May 2, 2022

A Case for Machine Generated SQL

A Case for Machine Generated SQL

We are settling into a future where companies like Snowflake and Databricks are at the core of every organizations’ data practice. This is a delight for the Data Engineers, Analytics Engineers, Data Scientists, and others who have chosen to invest time sharpening the technical skills required to get the most out of these new platforms. However, for every person who loves SQL (this author included) there are 99 others who simply want to use data to tell stories and make decisions.
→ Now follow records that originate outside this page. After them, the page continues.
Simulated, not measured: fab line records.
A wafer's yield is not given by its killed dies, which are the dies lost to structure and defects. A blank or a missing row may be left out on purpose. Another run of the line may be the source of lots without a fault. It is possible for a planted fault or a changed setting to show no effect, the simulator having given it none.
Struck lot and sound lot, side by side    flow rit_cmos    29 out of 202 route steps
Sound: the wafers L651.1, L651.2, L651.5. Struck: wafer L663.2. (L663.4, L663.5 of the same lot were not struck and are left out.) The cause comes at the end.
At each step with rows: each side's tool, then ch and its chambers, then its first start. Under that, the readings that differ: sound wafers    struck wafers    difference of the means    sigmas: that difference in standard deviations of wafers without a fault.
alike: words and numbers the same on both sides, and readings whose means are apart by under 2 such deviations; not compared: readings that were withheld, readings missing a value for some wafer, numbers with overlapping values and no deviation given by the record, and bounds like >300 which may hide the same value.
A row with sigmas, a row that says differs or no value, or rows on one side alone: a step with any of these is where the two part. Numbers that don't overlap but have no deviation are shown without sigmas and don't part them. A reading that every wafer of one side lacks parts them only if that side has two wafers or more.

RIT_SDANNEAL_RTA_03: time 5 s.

To these folks, SQL is akin to a gatekeeping bridge troll. It blocks their path, requiring them to answer tedious riddles about DATEADD’s arguments, impeding their journey to report on last quarter’s customer acquisition costs. Don’t get me wrong. There are certainly folks who enjoy solving these riddles. However, their passion for unraveling the mysteries of a new data warehouse’s SQL dialect isn’t representative of the whole. If we believed that teaching everyone to write SQL was the future of analytics, we’d have pivoted to an education company a long time ago.

Instead, the team at Sigma firmly believes in the power of Machine Generated SQL to make data analysis 100x more accessible. We predict that by the end of this decade, the growth in folks deriving value directly from new data management systems— without downloads or extracts — will have vastly outpaced the growth of SQL programmers. This post makes the case for that belief, by discussing our perspective, our product, and our approach to query generation.

A screenshot of a Sigma Workbook. A Workbook contains data visualization elements such as tables, charts, pivots, and maps. It also contains filters and control parameters, that enable interactive data exploration.
Medium doesn’t support our live embedding, so we need to resort to a static screenshot of a Sigma Workbook. You can follow this link to the interactive Workbook, or sign up for a free trial and create your own.

Over the years we’ve watched folks with little or no SQL expertise generate over 1,000 queries in a single day, many of which contain enough joins, aggregations, windows, and CTEs to make even the most expert SQL programmer’s head spin. When folks explore and analyze data with a Sigma Workbook, they don’t engage with SQL directly. Instead, we interactively compile the user interface specification into SQL, submit those queries to their data warehouse, and return the results back to the browser, where they’re brought to life in a visualization.

Our case for Machine Generated SQL is rooted in its power to make data analysis accessible to as many folks as possible. We are not aiming to replace all SQL programmers with machines. Rather, we’re building towards a future where anyone can leverage the power of data without first becoming SQL programmers.

Building the Next Digital Camera

The skills gap present in the data space is not unlike the one that existed in photography over thirty years ago. A small number of experts developed the skills to reliably develop negatives and navigate a darkroom, compared to the total number of folks who simply wanted to take pictures. It’s no surprise that point-and-shoot, disposable cameras, and 1-hour photo labs became such widespread and successful businesses.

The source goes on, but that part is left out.